Alright, that seems like enough for now. I’ve got a dress on my cutting table that I’ve wanted to sew for years, and I’ll share photos and details of the dress along with the Owyn pants (from Lotta Jansdotter Everyday Style) next time! Plus, I’m working on culling my outrageous clothing collection — my dreamy streamlined lifestyle still has a chance of emerging from the dregs of sartorial scraps like a magnificent minimalist phoenix, fingers crossed.


8 thoughts on “Tops: Matcha and More

  1. Even though you are suffering from allergies (I’m so sorry / what a hardship that makes of spring), you look lovely in your new tops and have inspired me to get some sewing done.
    Take good care, be well.

    1. Thank you, Hilary! My allergies seem to be on the tail end (whew) and I’m a lot less sneezy these past couple of days. 🙂

  2. I love your new tops! I just picked up your book a week or so ago and have it on my radar this summer (when I’m off from teaching) to work on slopers. What a great idea to use them for checking against patterns. Why had I not thought of that use? I too have ebb and flows with my sewing, right now it has been steady as long as there is time. Three teens at home keep me pretty busy even though I have a couple days at home a week when they are in school. It seems like I should have time but lots of things seem to take up my time! 🙂 Things I love too, though.

    1. Thank you, Kristi! The sloper against patterns has been a game changer for sure. Glad that you’re fitting in sewing in the midst of other loved things!

  3. That was very encouraging to read. I made a toile for a sleeved matcha over a month ago, after eyeing off the pattern for years. The fit was really off and I haven’t wanted to touch it to adjust it. Yours look so nice that it makes me want to go and sort mine out. I think that, as you’ve done, I’ll leave the shoulder panels off.

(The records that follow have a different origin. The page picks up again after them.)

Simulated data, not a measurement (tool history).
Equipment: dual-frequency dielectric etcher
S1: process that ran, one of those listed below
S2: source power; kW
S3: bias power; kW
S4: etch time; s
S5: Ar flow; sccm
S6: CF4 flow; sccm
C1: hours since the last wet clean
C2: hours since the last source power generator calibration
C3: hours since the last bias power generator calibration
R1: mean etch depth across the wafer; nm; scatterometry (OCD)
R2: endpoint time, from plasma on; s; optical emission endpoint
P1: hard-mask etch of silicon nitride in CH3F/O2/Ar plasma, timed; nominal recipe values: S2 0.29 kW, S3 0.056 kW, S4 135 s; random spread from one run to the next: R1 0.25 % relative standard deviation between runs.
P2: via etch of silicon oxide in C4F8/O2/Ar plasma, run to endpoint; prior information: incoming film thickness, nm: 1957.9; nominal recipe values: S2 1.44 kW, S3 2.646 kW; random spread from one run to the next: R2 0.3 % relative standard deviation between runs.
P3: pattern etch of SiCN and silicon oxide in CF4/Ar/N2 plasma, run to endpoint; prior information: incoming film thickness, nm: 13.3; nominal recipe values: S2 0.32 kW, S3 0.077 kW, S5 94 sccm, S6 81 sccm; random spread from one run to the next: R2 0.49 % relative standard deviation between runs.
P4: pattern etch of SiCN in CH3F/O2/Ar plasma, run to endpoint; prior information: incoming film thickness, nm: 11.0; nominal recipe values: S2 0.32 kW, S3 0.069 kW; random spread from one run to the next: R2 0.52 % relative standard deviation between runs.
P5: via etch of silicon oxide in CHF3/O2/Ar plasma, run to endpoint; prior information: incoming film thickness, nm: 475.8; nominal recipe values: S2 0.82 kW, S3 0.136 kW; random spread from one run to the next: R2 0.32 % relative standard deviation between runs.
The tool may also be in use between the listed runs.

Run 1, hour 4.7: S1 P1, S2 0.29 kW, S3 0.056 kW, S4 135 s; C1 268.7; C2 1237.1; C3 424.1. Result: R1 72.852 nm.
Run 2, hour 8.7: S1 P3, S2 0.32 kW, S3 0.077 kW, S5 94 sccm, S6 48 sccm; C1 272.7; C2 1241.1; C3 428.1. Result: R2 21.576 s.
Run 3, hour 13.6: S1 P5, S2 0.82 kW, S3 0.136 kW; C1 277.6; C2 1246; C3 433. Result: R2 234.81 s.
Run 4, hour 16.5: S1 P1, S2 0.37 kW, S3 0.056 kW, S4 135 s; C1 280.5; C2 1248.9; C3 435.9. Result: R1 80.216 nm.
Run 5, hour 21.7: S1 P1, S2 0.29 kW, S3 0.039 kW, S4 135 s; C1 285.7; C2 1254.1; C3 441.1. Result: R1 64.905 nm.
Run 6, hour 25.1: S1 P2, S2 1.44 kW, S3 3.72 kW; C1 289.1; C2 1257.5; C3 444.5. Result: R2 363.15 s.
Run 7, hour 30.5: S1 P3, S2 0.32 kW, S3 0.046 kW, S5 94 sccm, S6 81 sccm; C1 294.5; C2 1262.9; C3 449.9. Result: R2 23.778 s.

    1. Leaving the shoulder panels off was a good choice for me and I hope it works for you, too! Thank you, Meg!

  4. Threads magazine review of your book Sewing Love sent me looking for you via google and joyfully here you are! Am buying your book . My allergy season is in July . The triggers are heat and humidity. You have my sincere empathy. Thank you for all you do and for sharing your wonderful spirit.

    Tula Fitzgerald, Maryland. USA

    1. So lovely to see your comment, Tula! I wasn’t aware that the Threads magazine review was out now. Thanks for letting me know!